Nearly all the funds in the Thrift Savings Plan were in the black during the last month of 2013.
Federal employees’ retirement investments rounded out the year with four consecutive months of gains. The F Fund (fixed income) was the only one to finish the year in the red, dropping 0.56 percent in December and 1.68 percent during the last 12 months, according to the latest numbers.
The S Fund, which is invested in small and midsize companies and tracks the Dow Jones Wilshire 4500 Index, had the strongest December, gaining 2.94 percent during the month. It was also the top performer of the year, ending 2013 up 38.35 percent.
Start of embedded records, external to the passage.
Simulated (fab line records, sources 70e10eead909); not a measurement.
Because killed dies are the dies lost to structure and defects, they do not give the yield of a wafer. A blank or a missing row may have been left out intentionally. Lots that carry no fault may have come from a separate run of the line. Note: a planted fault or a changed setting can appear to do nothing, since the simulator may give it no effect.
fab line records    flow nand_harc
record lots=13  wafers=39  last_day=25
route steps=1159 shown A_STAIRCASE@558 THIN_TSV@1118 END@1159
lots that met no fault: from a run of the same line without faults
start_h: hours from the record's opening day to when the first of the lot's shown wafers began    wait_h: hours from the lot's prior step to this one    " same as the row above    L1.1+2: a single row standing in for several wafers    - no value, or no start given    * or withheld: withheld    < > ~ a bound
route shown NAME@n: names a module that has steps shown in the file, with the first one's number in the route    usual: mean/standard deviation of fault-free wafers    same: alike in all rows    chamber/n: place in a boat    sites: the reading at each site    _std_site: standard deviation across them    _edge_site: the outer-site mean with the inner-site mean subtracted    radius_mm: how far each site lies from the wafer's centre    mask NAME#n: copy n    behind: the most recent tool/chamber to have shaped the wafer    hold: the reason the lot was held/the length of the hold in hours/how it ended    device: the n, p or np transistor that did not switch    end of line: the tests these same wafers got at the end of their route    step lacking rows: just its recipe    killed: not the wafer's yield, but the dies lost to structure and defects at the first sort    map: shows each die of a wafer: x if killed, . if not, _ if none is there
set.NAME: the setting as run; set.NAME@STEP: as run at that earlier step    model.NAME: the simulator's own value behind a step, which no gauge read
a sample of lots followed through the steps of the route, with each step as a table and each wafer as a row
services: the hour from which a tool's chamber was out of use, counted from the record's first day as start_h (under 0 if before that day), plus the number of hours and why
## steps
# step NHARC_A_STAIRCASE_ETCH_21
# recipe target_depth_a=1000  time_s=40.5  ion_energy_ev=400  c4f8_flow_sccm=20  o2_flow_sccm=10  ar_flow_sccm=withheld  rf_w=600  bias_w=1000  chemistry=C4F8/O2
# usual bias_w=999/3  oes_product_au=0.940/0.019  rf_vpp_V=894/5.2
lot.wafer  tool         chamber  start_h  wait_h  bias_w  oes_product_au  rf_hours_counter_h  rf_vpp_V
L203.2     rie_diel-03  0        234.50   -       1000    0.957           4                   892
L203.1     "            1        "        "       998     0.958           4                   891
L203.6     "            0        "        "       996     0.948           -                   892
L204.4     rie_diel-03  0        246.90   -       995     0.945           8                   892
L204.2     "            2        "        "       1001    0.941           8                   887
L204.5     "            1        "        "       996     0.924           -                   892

The C Fund, invested in common stocks, also had a good year, jumping 32.45 percent in 2013 and gaining 2.54 percent in December. The I Fund, which invests in international stocks, ended the year up 22.13 percent, increasing 1.51 percent last month.
The G Fund, invested in government securities, continued its modest growth in December, increasing 0.19 percent and gaining 1.89 percent during 2013.
The L Funds -- designed to move investors to less risky portfolios as they near retirement -- all yielded across-the-board positive returns in 2013. The L Income Fund for TSP participants who already have started withdrawing money gained 0.58 percent in December. L 2020 increased 1.25 percent last month; L 2030 gained 1.56 percent; L 2040 was up 1.77 percent; and L 2050 saw a 1.98 percent boost.
In 2013, L Income was up 6.97 percent; L 2020, 16.03 percent; L 2030, 20.16 percent; L 2040, 23.23 percent; and L 2050, 26.20 percent.
With the recent boom in the market, many TSP participants have shifted their investments away from the G Fund -- considered the plan’s safest offering -- into equity funds. TSP officials, however, have said feds may be “chasing the market,” a troubling sign not seen since the months leading up to the 2008 market crash.